Now is not the time to panic, Broncos Country

If you listen to most people on Twitter, in the media or on radio, you’d think the Broncos are currently in the midst of a two-year collapse, not sitting at 7-4 for with a Lombardi Trophy in the building.

But that’s just the way things are in Broncos Country: We’re worry warts. Unless the Broncos are undefeated and winning by double digits, the sky is falling and all hope is lost.

So, with the benefit of all of us in mind, I’ll quote the great-again Aaron Rodgers … “R. E. L. A. X.”

Yes, Denver is in unfamiliar territory, at least as of late, but they’re not in dangerous waters, not yet. They’re in fine positioning, maybe not ideal, but fine.

Despite popular opinion, you don’t need to have a 13-3 record and home field advantage throughout the playoffs to play in a Super Bowl. It helps, but, as the Broncos proved in 1997, it’s not the be-all-end-all.

This team, especially if Trevor Siemian can build off his second-half performance from Sunday night, is still plenty capable of making the playoffs and competing for a Super Bowl.

We, as Broncos fans, have been spoiled. Not only have we made the playoffs in five straight seasons, but we’ve had a bye in each of the last four. That’s not normal. Unless you’re the New England Patriots, that type of success isn’t sustainable. Even the Seattle Seahawks squeaked into last year’s playoffs as a Wild Card.
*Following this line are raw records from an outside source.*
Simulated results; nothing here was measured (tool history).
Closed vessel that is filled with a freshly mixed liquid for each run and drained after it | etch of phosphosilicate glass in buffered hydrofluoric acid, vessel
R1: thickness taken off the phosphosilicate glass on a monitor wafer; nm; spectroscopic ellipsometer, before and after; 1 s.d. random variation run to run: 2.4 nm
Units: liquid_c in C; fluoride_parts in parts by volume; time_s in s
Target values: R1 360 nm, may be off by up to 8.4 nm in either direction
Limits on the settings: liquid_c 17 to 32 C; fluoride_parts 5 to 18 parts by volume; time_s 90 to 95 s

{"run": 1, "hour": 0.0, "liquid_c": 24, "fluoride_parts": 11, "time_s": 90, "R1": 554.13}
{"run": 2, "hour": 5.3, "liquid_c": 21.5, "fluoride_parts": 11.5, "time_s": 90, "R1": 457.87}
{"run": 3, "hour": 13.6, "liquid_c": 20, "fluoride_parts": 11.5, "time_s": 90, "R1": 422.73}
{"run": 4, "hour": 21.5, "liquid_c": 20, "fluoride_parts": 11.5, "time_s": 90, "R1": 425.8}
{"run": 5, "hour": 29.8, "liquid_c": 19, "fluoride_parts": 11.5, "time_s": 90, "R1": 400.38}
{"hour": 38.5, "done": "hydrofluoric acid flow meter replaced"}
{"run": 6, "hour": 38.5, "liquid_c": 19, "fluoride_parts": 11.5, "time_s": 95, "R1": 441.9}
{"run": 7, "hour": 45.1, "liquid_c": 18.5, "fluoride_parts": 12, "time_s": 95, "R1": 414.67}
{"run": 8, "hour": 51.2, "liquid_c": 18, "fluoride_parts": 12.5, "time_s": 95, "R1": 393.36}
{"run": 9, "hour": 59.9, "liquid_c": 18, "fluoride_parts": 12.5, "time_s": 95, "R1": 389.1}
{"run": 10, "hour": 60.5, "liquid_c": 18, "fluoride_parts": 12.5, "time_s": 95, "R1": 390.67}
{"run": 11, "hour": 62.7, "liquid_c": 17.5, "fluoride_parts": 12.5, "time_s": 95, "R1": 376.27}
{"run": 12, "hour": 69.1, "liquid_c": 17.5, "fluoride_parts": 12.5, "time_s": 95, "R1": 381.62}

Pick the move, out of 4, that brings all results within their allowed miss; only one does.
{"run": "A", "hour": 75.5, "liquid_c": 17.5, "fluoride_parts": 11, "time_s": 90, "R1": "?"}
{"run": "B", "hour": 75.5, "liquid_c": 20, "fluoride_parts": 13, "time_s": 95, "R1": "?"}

This team has traversed their fair share of bumps in the road (some fairly big), but they’ve yet to come to a road block — and yes, I’ve watched the offense.

Right now, all anyone needs to be worrying about is making the playoffs. From there, anything is possible. And despite the Broncos currently sitting in the seventh seed, one tiebreaker out of the final Wild Card, the odds are still in Denver’s favor.

While we may not like to admit it, the Kansas City Chiefs are really, really good. You don’t win 19 out of your last 23 games on accident; for better or worse, they’re one of the best teams in football, and falling to them in overtime, while excruciatingly painful, is not a bad loss. In reality, Sunday night was one of the best performances I’ve seen from this team as a whole, apart from the special teams.

So while Denver’s final five games include three playoff teams and the up-and-coming Tennessee Titans, the Broncos should have every reason to expect success.

Unquestionably, Siemian played the best game of his young career against the Chiefs, and he did so against a defensive front that was actively trying to murder him — and getting pretty close, too. If he can be anywhere near that quarterback down the homestretch, and if the defense can continue to do what they do and the special teams pulls its act together, the Broncos could be reaching their peak as the season closes.

And I have reason to believe that their competition won’t be doing the same.

As I said before, the Chiefs are good, and I have no doubt that they’ll remain well within the playoff picture, but I cannot say the same for the Miami Dolphins team that is currently sitting in that sixth and final Wild Card spot.

While they’re riding a six-game winning streak, they’re opponents during that stretch have a combined record of 25-41. In their final five games they’ll face teams with a combined record of 28-26-1.

The Dolphins are definitely a better team than in years past, but they’ll have to prove they’re the real deal in the final month of the season. Until then, I’ll put my money on the Broncos.

The other team worth looking at is the Oakland Raiders. Now, before Raider Nation rips me a new one, the Raiders have earned everything they’ve received this season.

They’re good, plain and simple.

But could they collapse? Sure. Anything’s possibly when you live so close to the edge.

Oakland has nine wins, and seven of those have come in games decided by seven points or less. Four have been decided by three points or less.

Derek Carr and the Raiders have been this year’s version of the cardiac kids, and with all five of their remaining games coming against quality opponents (a record of 5-6 or better), it wouldn’t be a surprise if a few of those breaks started going the other way.

Then again, the same could have been said for last year’s Broncos, and they won the Super Bowl.

The point being: The Broncos are okay. They’re a good team, and they’re playoff worthy. Just because it’s been a tough road doesn’t mean it won’t be a successful one.

Of course it’s been stressful. Would the Broncos do it any other way?